Standing there, I wondered: Is this the thunderclap of spring, or the requiem of humanity?


Everywhere I looked, grief and futility intertwined. For the security forces, every tribal was a potential Maoist. For the Maoists, every uniform was an enemy of the people. And for the tribals, the true sons of the soil, there was no space left to stand that wasn’t soaked in suspicion or blood.
Slaughterhouse called Chhattisgarh


A year later, when I returned to Bastar, the forests were still green, but the silence had deepened. Chhattisgarh felt like one vast slaughterhouse — and today, that slaughterhouse has expanded. From Bastar to Gadchiroli, from Malkangiri to Sukma, “encounters” have become the grammar of governance.
Home Minister Amit Shah promises a “Maoist-free India” by March 31, 2026. The route chosen to achieve it, however, is drenched in gunpowder. The state encircles the forests, reduces the Maoist radius, and leaves behind heaps of bodies, each tagged as a victory.


Security forces dance around corpses; cameras flash; reports celebrate coordination and bravery. But amid all that triumphalism, no one speaks of the families whose only wealth was a son, now wrapped in plastic and never returned.


There is jubilation because the command from the top is clear, shoot to eliminate. Legal evidence takes time; judicial processes demand patience. In a political landscape obsessed with results and deadlines, bullets are faster.

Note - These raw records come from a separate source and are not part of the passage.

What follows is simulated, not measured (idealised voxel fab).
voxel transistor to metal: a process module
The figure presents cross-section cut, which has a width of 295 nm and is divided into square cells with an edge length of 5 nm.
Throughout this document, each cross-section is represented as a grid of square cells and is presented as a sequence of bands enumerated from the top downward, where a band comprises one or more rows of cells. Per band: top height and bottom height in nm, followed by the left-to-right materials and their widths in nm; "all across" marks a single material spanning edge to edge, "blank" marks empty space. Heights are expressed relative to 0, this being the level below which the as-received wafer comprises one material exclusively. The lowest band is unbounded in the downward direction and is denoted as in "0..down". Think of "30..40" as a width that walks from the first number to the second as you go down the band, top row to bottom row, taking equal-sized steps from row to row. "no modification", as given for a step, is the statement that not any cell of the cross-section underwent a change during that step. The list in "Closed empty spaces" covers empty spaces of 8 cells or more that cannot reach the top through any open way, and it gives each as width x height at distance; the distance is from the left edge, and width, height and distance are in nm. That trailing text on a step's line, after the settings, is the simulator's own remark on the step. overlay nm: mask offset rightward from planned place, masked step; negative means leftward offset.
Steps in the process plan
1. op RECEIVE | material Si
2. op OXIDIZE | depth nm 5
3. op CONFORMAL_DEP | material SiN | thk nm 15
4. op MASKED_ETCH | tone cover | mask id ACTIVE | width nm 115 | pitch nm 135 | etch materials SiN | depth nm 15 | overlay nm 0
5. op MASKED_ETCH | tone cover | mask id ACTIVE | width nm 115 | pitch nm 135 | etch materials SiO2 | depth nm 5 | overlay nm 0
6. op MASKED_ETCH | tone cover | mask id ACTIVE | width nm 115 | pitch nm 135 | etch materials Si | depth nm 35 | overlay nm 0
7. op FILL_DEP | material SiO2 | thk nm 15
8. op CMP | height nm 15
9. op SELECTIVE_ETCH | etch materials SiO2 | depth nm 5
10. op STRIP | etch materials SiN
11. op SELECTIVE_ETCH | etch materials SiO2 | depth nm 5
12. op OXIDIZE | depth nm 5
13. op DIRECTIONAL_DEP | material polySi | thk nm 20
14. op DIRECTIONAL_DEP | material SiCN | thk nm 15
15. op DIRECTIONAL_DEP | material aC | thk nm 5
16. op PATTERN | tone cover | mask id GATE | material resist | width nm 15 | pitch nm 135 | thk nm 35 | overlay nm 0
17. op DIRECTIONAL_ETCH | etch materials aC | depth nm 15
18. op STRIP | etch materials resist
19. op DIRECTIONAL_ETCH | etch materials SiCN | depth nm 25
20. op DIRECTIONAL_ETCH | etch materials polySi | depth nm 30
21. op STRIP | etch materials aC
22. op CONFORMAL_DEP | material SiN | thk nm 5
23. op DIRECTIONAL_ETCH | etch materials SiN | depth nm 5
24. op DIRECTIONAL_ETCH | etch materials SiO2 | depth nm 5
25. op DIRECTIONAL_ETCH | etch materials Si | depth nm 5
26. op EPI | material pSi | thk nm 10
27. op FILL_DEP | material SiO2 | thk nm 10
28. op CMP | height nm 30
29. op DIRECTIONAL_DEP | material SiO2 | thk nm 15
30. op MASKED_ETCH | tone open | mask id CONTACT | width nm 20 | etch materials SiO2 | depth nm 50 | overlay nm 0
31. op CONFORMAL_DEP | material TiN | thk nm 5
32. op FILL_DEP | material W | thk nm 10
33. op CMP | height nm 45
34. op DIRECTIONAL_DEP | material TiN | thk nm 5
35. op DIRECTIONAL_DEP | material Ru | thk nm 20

The Maoist leadership, Basavaraju, Sudhakar, and countless others, has been wiped out. But who measures how many ordinary tribals, lured or coerced into the Maoist gatherings, perished with them? Who will ask if they were combatants or bystanders?


The state celebrates their deaths as proof of progress. But is a forest littered with blood and silence truly a measure of peace?
Mirror of history


India’s “encounter raj” did not begin yesterday. It was born in the 1970s under Siddhartha Shankar Ray’s Bengal. It matured under Congress’s Operation Green Hunt and thrives today under the BJP’s muscular nationalism. Regimes changed, but the method remained: annihilate the insurgent, neglect the grievance.


After the 2010 Dantewada tragedy, the E. N. Rammohan Committee, led by a former BSF chief, warned that the state’s military approach was fundamentally flawed. Rammohan’s words still sting with relevance: “Can you think that military operations against the people of your own country are right?”


He said what few in power dare to acknowledge , that the roots of rebellion lie not in ideology, but in dispossession. The forest dwellers, uprooted by mining contracts and corporate greed, were forced to trade their ploughs for guns. Their protest, once about survival, became a war.
Development for whom?


Rammohan asked the most uncomfortable question of all: Who needs this development? If the tribal people are denied their basic rights to land and livelihood, what purpose does a new highway or mining project serve?


He argued that true development lies not in displacing the Adivasis for mineral wealth but in giving them ownership of it — not as peons and drivers, but as partners. Yet, every government, red or saffron, has chosen the opposite path.


The forests burn so that the mines can shine.


The Maoists, too, bear blood on their hands. Their dream of armed revolution has turned the tribals’ home into a battlefield. Every child carrying a rifle in the red corridor is another life stolen by ideology.


They claim to fight for the poor, yet they drag the poor into a war they never chose. How long can one fight in the name of liberation when the liberated keep dying?


There is no popular outrage at Maoist deaths anymore. The revolution, once romantic, has lost its resonance. It has become an echo in a forest too tired to listen.


The future, and the fear


The state now marches through Bastar’s impenetrable jungles, cutting off supplies, destroying camps and claiming progress. The boots of security forces echo across the Indravati basin, the sound of control replacing the sound of birds.


But the question remains, will the conflict end when the last Maoist falls, or when the last tribal family loses its land? Many fear the war will continue until every inch of Bastar’s mineral-rich soil is cleared for corporate extraction.


Dialogue, reconciliation, and justice have all been dismissed as weakness. The government has no appetite for ceasefire, only conquest.